SOLUTION: Determine whether the lines L1 and L2 are parallel, skew, or intersecting. L1: x = 6+4t, y = 8-2t, z = 2+6t L2: x = 4+16s, y = 12-8s, z = 16+20s

Consider the guiding vectors of these lines.

The guiding vectors are comprised of the coefficients of parametric equations.


For line L1 the guiding vector is  ( 4,-2,6);

For line L2 the guiding vector is  (16,-8,20).


It is clearly seen that the guiding vectors are not proportional - hence, lines L1 and L2 are not parallel.
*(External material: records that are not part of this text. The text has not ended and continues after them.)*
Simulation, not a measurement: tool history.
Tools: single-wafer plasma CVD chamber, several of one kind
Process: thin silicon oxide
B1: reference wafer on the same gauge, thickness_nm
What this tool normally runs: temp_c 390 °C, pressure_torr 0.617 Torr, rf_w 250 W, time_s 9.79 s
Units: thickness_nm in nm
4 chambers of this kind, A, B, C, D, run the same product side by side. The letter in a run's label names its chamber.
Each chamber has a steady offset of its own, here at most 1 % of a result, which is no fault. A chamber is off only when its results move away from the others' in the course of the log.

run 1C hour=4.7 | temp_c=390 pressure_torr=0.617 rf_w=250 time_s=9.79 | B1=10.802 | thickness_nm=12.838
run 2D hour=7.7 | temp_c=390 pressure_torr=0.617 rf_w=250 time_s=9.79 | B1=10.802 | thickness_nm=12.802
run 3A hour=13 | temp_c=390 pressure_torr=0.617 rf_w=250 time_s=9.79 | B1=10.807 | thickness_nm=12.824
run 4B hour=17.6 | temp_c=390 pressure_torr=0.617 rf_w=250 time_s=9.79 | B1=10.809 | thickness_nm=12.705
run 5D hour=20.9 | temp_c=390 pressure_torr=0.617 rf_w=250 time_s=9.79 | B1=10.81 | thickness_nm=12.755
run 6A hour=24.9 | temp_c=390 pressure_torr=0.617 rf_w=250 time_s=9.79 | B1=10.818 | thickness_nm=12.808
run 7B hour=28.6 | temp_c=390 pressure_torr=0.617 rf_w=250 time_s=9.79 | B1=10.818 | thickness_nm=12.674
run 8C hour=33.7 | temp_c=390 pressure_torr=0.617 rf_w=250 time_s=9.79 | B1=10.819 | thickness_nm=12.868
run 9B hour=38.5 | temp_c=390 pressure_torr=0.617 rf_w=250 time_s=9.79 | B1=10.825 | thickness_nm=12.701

To find out, if the lines L1 and L2 do intersect, you should consider this system of 3 equations in 2 unknowns

    6 + 4t =  4 + 16s,     (1)
    8 - 2t = 12 -  8s,     (2)
    2 + 6t = 16 + 20t.     (3)


Multiply equation (2) by 2 (both sides).  Keep equation (1) as is.  You will get

    6 + 4t =  4 + 16s,     (1')
   16 - 4t = 24 - 16s.     (2')


Add equations (1) and (2').  The terms with "t" will cancel each other; the terms with "s" will cancel each other, too.
Thus, you will get a self-contradictory equality

      22   =    28.


It means that the system of equations (1), (2) has no solutions (is inconsistent).


From it, we conclude that the system of equations (1), (2), (3) has no solutions.

So, lines L1 and L2 are skew lines in 3D : they are not parallel and are not intersecting.